Both ear cups have AUX inputs which allow either cup to be connected, but also allows someone else to share music if desired. Not many headphones offer this feature. While the mentioned features are nice, it’s the bass enhancer and noise canceling that make these headphones special considering the reduced price. These options are located on the right ear cup within easy reach. The buttons give a good click, so there is no mistaking whether a selection has been made or not.
Active Noise Cancellation (ANC) is a must-have if you travel. ANC can drown out crowd noise and the drone of engines—planes, trains and automobiles. No one does ANC as well as Bose, but no one charges like Bose, either. The A-Audio Legacy headphones do a credible job of noise canceling. With ANC turned on, my office ambient noise dropped to what seemed like dead silence. It can become addicting in a noisy workplace. The difference between ANC or no ANC can be quite noticeable depending on the background noise level.
Note that ANC alters the sound of music—and not in good ways. Let me clarify that: On the surface, the change is subtle. Casual listeners won’t notice or care about this, they only care about background noise dropping out. However, critical listening points out a shift in the tone of music. To my ears, it becomes more forward sounding and also less clear than with ANC off. Instruments and vocals become blurred and less distinct sounding. Music also becomes less involving and more of a distraction than something to be listened to. It’s hard to quantify and my ears are not your ears, which makes audio listening a personal experience that is unique to you alone. If you trust your own ears, you’ll know if ANC is for you or not. Having said that, a lot of people prefer ANC—heck, even I do in certain situations.
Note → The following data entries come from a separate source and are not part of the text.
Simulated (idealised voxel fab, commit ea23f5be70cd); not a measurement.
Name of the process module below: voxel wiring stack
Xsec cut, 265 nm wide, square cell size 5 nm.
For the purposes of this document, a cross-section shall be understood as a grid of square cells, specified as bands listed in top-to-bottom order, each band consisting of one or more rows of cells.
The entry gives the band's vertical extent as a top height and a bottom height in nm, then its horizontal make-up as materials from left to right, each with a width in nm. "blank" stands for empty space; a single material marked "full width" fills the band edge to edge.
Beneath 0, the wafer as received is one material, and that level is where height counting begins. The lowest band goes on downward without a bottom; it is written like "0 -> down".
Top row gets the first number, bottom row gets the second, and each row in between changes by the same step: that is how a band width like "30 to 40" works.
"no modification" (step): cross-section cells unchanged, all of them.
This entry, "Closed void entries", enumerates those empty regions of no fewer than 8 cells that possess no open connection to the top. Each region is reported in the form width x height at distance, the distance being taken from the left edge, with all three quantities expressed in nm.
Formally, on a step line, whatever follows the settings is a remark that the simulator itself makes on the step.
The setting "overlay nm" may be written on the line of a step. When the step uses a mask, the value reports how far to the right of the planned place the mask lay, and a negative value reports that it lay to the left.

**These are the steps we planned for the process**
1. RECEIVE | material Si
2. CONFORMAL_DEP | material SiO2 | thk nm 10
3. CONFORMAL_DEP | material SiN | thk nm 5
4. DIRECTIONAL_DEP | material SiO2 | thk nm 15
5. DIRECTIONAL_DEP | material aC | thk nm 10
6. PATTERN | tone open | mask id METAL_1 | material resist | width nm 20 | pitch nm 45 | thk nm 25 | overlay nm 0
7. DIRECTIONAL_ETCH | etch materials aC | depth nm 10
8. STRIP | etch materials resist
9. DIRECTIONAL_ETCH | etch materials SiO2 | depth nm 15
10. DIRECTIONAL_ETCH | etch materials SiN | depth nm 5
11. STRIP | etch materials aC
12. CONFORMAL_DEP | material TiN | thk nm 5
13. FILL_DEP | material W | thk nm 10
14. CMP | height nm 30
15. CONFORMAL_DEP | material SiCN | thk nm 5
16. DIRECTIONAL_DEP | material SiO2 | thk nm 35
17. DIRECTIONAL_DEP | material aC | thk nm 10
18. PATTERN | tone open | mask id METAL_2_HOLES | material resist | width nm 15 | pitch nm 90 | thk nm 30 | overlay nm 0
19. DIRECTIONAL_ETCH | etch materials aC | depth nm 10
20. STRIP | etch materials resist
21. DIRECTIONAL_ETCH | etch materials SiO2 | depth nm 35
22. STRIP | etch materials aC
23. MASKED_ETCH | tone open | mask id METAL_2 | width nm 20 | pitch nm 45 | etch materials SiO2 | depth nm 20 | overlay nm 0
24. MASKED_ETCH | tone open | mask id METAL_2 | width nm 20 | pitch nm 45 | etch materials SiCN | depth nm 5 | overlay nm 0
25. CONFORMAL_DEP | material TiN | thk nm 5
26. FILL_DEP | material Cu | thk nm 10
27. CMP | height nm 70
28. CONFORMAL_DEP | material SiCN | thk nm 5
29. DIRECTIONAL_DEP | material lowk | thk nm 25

ANC requires power to operate. The A-Audio Legacy headphones use 2 AAA batteries. They are small, light and available everywhere—a good thing. The batteries fit into the left ear cup with a magnetic enclosure. It’s good to note that if the batteries are drained, the headphones will still work, but without ANC.
Most people will probably disagree with me on this next point: I do not like the Bass Enhancer. I’ve never liked any artificial enhancement to bass. However, in this case I am willing to concede a bit only because the ANC cuts bass to a noticeable degree and the bass enhancer brings it back—and then some. If it could be dialed back a bit, it would be much better. But as I said, I am in the minority on this point. Note that Bass Enhancer works with ANC. It does not turn ANC off—another good thing.
Unless I’m in a noisy environment, I leave ANC off. I much prefer the unfiltered sound from my iPhone or Mac. The A-Audio Legacy headphones sound is full and a bit on the warm, friendly side. This simply means that they are easy to listen to with normal MP3 files. Some higher end headphones may sound more involving and reproduce more accurately, but they can also be a bit touchy with less-than-perfect music files. Not these.
The Beach Boys remasters contain some excellent (and not-so-great) music. The later recordings are more accurate and approach audiophile quality. Brian Wilson’s recording techniques were in full bloom and the results can be glorious. The A-Audio Legacy headphones are able to bring out these differences between the low-fi early stuff and the later masterpieces. The ANC gives the songs an FM radio quality that’s a bit off-putting, but after a few minutes, you get used to it, especially with a noisy backdrop. “Kokomo” sound especially good with its thumping background percussion and ethereal steel drums.
The folk-rock of Leonard Cohen is well served by the A-Audio Legacy headphones. His deep voice cuts through the musical production to an almost uncomfortably intimate level. “First We Take Manhattan” features his early smoking-damaged vocals when he was at his most powerful. The A-Audio’s sound is beefy and full without any bass bloat—again, without ANC. Bass Enhancer muddies is up a bit, but not as much as it could have.
A-Audio has a good headphone with the Legacy. And the recent price cut has made them way more desirable. It’s a winning combination of well-tuned audio and superb build quality topped with active noise cancellation. Not a bad deal at all.